Afterwards, Koby Leff, a UMass faculty member and member of the Professional Staff Union (PSU) shared a personal story regarding the ongoing conflict in Gaza.
In 1948, after Leff’s grandfather fought in World War II, “he dreamed of a place where he could find Jewish community without the bigotry of the U.S.” Leff’s grandfather knew that many Americans had fervently supported the Nazi regime before the country had entered the war.
While Leff spoke, three counter-protesters gathered in the center of the rally and stood there quietly speaking to one another. Counter-protester Olive Yale yelled, “This could be a good cause, but you distort it and make it antisemitic.”
After being told that Palestine had no indigenous population and that he could live out his dreams, Leff’s grandfather went and joined the Israeli Navy and fought their War of Independence. Within a year, Leff said his grandfather realized he had been tricked into participating in “the very white nationalist project he abhorred” and “witnessed his fellow soldiers enacting the same racist injustices upon the Palestinians” that he had escaped during World War II.
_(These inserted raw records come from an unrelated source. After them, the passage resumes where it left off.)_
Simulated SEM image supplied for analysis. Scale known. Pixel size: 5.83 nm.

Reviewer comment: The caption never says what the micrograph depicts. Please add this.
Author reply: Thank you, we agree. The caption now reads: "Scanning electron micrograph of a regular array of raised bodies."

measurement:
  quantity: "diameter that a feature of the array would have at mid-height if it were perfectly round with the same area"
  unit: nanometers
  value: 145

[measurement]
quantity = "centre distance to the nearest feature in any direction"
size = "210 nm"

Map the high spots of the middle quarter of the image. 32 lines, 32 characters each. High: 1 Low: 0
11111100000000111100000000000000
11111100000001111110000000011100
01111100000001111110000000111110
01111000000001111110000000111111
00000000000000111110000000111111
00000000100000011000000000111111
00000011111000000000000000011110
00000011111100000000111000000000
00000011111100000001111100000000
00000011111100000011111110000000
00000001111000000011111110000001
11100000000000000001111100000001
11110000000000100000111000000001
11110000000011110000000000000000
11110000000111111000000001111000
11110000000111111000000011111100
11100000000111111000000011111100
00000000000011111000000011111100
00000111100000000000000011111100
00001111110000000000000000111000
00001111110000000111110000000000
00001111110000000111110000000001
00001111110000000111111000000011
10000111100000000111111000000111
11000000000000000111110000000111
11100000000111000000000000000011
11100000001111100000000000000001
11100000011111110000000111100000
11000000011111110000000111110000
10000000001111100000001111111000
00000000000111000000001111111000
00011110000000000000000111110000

With his grandfather’s stories, Leff was taught to recognize Zionism and emphasize the importance that “anti-Zionism is not anti-Semitism.”
“It is not too late to wake up from the lies,” Leff said. “Complacency and complicity will not protect you. Giving in to the fascists will not make them go away.”
“UMass must be revolutionary,” Leff said. “We must keep labor, students’ rights and social justice intertwined.”
Mark Irvich, a member of Jewish Voice for Peace, emphasized the idea of complacency and complicity within international law services, such as the Responsibility to Protect (R2P) principle.
The U.S. and other countries have the power to offer services when other countries are in need, according to Irvich. But they are not willing to use that power, so smaller countries that are with fewer resources step in.
“The response of people around the world against the injustices are limited,” Irvich said. “[People] do what they can. They [often do] more with less resources than what the great question, so-called democracies, are doing.”
“Please remind [others] that if they don’t do something now, stop what’s going on here in this country, that they’ll be in the next one [to be taken],” Irvich said.
After concluding with the first speakers, the growing crowd marched from the Student Union around the UMass Hotel towards Metawampe Lawn, where two more speakers spoke.
One demanded that UMass forbid companies like Raytheon, General Motors and Border Control from coming to career fairs and offer better avenues for students.
The group then marched past the library towards the Whitmore Administration Building, chanting, “Disclose, divest / We will not stop we will not rest.”
At the Whitmore building, two more people delivered speeches, including a member of the Western Massachusetts Coalition for Palestine. He discussed the Boycott, Divestment and Sanctions movement, the original demands of the encampments, employment and education resources, union movements and the importance of demonstrations and rallies.
“It’s truly a privilege and an honor to see you all out here today,” Eric Ross, a doctoral candidate and member of GEO-PSC, said. “To stand with you right on the right side of history, right on the side of dignity and justice and humanity, and to work with you all, to continue to work with you on the struggle and the fight for a better world.”
Ross then announced the creation of the UMass People’s Tribunal, who say they will serve a subpoena to Chancellor Reyes on Sat., April 26, “for complicity in the genocide of Palestine.”
Charges include the financial investment in imperialism and genocide, academic complicity in genocide, political repression and institutionalized racism.
The UMass People’s Tribunal is comprised of SJP chapters at UMass Amherst and Boston, along with Hampshire College, UMass Amherst Young Democratic Socialists of America, the Western Massachusetts chapter of Jewish Voices for Peace, UMass Amherst Young Communist League, UMass FJP, Mount Holyoke’s ichange4palestine College, the UMass Amherst Hub of the Sunrise Movement, GEO-PSC, UMass Prison Abolition Collective, the PSU Solidarity Caucus and UMass Dissenters.
The group said they are charging UMass Boston Chancellor Marcelo Suárez-Orozco, UMass Amherst Chancellor Javier Reyes, UMass System President Marty Meehan, the UMass Board of Trustees, the University of Massachusetts Police Department and the University of Massachusetts Foundation.
The People’s Tribunal does not represent a legal case, but rather a demonstration type where protesters hold a mock trial. There have been similar efforts at other schools.
“The Tribunal is one step in that direction, toward building the infrastructure for real change, building our own institutions, rather than begging those in power right to concede that power to the people,” Ross said.
After the speech, several members of the Tribunal group walked into Whitmore and delivered their subpoena to the Office of the Chancellor.
“This is a long movement,” Ross said. “It’s just beginning, and we’ve witnessed so much horror, and we’ve also accomplished so much. They repress us not because we are weak but because we are strong. They repress us because we’re powerful, because we are a direct threat.”
The protest concluded at the end of the Whitmore ramp at 4:30 p.m.